Proving that there’s room in the robotic process automation (RPA) market for another vendor, RPA Supervisor today announced that it raised $20 million in a Series A round led by Dawn Capital with participation from S16vc and existing investor MMC Ventures. The infusion, which brings the startup’s total raised to $25 million, will be put toward product development and growing RPA Supervisor’s overall headcount, CEO Tobias Gundhus told TechCrunch via email.

RPA refers to tools that partially or fully automate manual, rules-based and repetitive software tasks. Led by behemoths like Automation Anywhere and UiPath, the RPA industry has been on an impressive upward trajectory as of late, with Forrester predicting that RPA-related services could bring in $16 billion by 2025.

But according to Gundhus, RPA vendors’ success masks the challenges that many organizations implementing RPA technologies are experiencing. One recent survey found that 69% of organizations that have adopted RPA experience broken automation pipelines at least once a week, with almost half (41%) saying that it takes five hours on average to fix them. A separate poll from Pega suggests that as many as 45% of RPA deployments take between one and two years to deploy — significantly longer than anticipated.

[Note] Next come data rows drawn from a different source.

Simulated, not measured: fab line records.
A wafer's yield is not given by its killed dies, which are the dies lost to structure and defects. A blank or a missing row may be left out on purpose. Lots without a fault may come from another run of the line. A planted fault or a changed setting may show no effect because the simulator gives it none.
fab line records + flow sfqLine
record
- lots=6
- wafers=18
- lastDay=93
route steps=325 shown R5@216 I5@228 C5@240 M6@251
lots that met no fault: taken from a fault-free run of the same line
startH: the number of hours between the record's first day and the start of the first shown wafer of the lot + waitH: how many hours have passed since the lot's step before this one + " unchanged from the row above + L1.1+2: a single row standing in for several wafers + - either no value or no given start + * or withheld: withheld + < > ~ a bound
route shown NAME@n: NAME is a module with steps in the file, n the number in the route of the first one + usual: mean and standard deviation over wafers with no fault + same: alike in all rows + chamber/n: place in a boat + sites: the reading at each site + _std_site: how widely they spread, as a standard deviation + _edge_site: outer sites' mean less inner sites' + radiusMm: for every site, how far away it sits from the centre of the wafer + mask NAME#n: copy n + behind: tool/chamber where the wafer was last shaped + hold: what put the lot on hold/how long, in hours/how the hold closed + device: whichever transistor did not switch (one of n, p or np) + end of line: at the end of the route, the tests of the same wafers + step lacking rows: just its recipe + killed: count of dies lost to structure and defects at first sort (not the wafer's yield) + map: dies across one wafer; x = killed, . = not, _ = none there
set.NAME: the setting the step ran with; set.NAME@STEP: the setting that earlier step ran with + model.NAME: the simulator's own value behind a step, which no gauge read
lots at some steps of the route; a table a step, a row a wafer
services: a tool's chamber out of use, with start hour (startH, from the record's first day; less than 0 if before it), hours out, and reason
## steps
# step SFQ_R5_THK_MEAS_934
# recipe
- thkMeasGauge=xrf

“RPA Supervisor was founded to solve real problems that were plaguing RPA operations,” Gundhus said. “Together, Erik Lien, Anders Frostad, and I recognized that dynamic orchestration, automated management, and improved visibility would enable RPA to reach full potential and open the door to integration with more complex intelligent automation technologies. We set out to develop a platform that would deliver stable, responsive, and cost-effective robotic workers, and RPA Supervisor was launched in 2018.”

RPA Supervisor

Image Credits: RPA Supervisor

RPA Supervisor is designed to orchestrate existing automation and RPA products, adding monitoring and queuing capabilities on top of such platforms as Microsoft Power Automate Desktop, UiPath, Blue Prism and soon Automation Anywhere. Using RPA Supervisor, a customer can enter their “business requirements” (as Gundhus puts it) for each automation process to have RPA Supervisor’s engine prioritize which RPA worker should work on which process. The platform adjusts capacity as needed, starting and stopping processes automatically to maximize cloud or local compute resources usage.

RPA Supervisor also attempts to fix problems in RPA systems when they crop up. Gundhus claims that its exception and event-handling system can repair 90% of RPA breakage, and in cases where it can’t, RPA Supervisor sends an alert to the appropriate IT team.

From a dashboard, RPA Supervisor customers can manage and control RPA systems while viewing real-time metrics. While most RPA vendors offer monitoring and reporting tools built in, Gundhus argues that they more often than not lack detail — particularly in cases where more than one RPA solution is being used.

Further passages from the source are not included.